LVD-2010 - Problems with video playback via wireless

I’ve had an LVD-2010 for 10 months or so now and until recently everything has been fine, no complaints about it whatsoever (other than the standard issues with setting it up in the first place!)

However a few weeks ago I had to wipe my PC and reload everything due to a system failure. Since then I have been experiencing playback problems with certain files (downloaded since the PC was reloaded). Some files play fine, but most stick and stutter at least once or twice throughout the playback. Some files are worse to the point where i’ve had to give up on them entirely.

This usually happens when there is a lot of activity on screen, either a particularly hectic title sequence for a tv show (numb3rs for example) or, bizarrely, scenes that involve trees or water.

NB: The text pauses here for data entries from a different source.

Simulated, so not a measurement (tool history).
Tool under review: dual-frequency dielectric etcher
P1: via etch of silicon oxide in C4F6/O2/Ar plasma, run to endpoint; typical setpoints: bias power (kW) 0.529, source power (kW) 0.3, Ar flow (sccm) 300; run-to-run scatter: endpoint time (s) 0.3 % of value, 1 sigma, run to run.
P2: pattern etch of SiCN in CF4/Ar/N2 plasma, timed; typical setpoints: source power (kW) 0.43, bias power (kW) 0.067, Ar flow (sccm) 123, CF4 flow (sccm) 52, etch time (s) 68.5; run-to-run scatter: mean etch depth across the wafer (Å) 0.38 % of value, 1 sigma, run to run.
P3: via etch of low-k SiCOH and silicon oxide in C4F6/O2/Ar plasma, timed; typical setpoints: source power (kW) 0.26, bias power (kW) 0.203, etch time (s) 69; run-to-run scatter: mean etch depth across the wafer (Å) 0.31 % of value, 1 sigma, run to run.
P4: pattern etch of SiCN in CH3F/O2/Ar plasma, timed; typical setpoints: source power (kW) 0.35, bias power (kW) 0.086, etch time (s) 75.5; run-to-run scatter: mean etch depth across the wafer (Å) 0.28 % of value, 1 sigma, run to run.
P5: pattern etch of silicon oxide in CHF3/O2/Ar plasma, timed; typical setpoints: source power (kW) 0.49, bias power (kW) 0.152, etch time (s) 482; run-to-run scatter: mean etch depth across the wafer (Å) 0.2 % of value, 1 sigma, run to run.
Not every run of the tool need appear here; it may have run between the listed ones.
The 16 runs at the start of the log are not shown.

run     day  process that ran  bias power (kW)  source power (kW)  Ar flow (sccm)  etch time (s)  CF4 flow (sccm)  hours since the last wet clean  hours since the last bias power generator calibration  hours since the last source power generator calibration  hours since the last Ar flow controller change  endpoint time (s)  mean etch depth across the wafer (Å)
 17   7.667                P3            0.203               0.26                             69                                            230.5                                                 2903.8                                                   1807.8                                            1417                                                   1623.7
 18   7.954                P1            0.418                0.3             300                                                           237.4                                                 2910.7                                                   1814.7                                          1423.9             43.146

I have the LVD-2010 connected via an ethernet cable to a Netgear DG834GT 108Mbps wireless router, which is in turn connected to my desktop (Dell Dimension 3000 running Windows XP) through a Wireless link to a Netgear 108Mbps Wireless PCI Adapter (WG311T). I have removed the Netgear Utility manager (as pretty sure that wasn’t helping) and connected using the standard windows wireless configuration and things have improved a little but it still isn’t running as well as it was.

I’d appreciate any help anyone can give…

Welcome to the CD Freaks forum :slight_smile:

To me, the issue you are having looks to be a bottle neck between the source of the file and the LVD-2010, especially going by the scenes you pointed out as trees and water take up a lot of bandwidth.

For a start, I would recommend ruling out the wireless link if you can by testing the playback of the scenes that cause an issue with a direct cable temporarily. For example, if you have moved or opened up your PC when you reloaded everything back on, then there is a chance that the wireless antenna may not be in the same spot as it was beforehand. The wireless software generally should not make much of a difference, however from my experience with using D-Link’s PCI DWL-G520, the default Windows wireless was far more reliable the D-Link’s software. If your PCI card has an external antenna attached on a cord, try moving this around. Otherwise, if your PCI card has an antenna directly attached, make sure this is vertical and that no cords are touching or running next to it. The same will apply for the Netgear router also.

If you find that the wireless is not at fault, double-check the drivers on the PC, such as ensure that the hard drive your video content is on is running in the Ultra DMA mode or if it is on an external hard drive that you have USB2.0 drivers installed. Next, ensure that your wireless adapter is indeed running in the 108Mbps mode. Unfortunately, you’ll need to use the Netgear utility to check this, since from my experience Windows will always report a link speed of 108Mbps regardless of what the actual link speed may be.

Finally, while playing a problematic video clip, bring up the task manager just to make sure that nothing is maxing out the CPU during playback.